Merry on wine and beer – Tales of inns and taverns

Jost Amman: Brewer (*Das Ständebuch*), 1568

Johann Hieronymus Löschenkohl: Life on the Spittelberg in the ‘snug’, copperplate engraving and etching, 1783

Cornelis Dusart: Tavern scene, oil painting, c. 1680

Gradually beer replaced wine as the population’s favourite drink. But inns and taverns remained as popular as ever.

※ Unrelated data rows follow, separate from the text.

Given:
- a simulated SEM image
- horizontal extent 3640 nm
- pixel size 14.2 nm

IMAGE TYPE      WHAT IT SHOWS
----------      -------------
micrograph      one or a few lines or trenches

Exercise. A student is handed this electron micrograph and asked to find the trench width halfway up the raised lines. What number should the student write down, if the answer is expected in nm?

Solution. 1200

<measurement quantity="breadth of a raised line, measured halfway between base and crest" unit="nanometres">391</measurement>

Jost Amman: Brewer (*Das Ständebuch*), 1568

Johann Hieronymus Löschenkohl: Life on the Spittelberg in the ‘snug’, copperplate engraving and etching, 1783

Cornelis Dusart: Tavern scene, oil painting, c. 1680

‘Modest’ is perhaps the right word to describe the amount of beer drunk by the Viennese in the 1730s. It was about sixty-five litres per head per year: today the average Austrian drinks about twice that amount. From the end of the sixteenth century there was a steady increase in the consumption of beer; by the end of the eighteenth century it was the same as that of the most frequently consumed alcoholic drink, namely wine. In the 1730s the Viennese were still drinking around three times more wine than beer. Brandy and fruit juice also became more popular from the sixteenth century on. It was in particular in the towns that wine was an important drink, because the water supply there was often inadequate and could be a source of epidemics. In the eighteenth and nineteenth centuries the consumption of beer rose and that of wine fell, because increasing prices and taxation meant that the poorer classes could not afford it, so that drinking wine became more and more the preserve of the upper classes.

Alcoholic drinks were served in inns (Gasthäuser), which specialized in either beer or wine and also offered additional services such as beds for the night and fodder and stabling for horses. Taverns (Schenken), some of which also served as staging posts for mail-coaches, were important meeting-places for the inhabitants of both towns and villages: they were where infomation was exchanged, assemblies held and all kinds of occasions celebrated – weddings, baptisms, dances and so on. Because inns and taverns were also places where people might discuss politics and the ruling classes in a critical manner, they were regarded with suspicion by the authorities. They suspected that taverns were places where people gambled, dealt in stolen goods and indulged in immoral behaviour, while making use of the inns as places to recruit soldiers. The main concern of the authorities was to bring ‘order’ to the inns and taverns and to the towns in general: landlords were required, among other things, to check the passes issued to beggars and strangers, and to report people attending Protestant church services.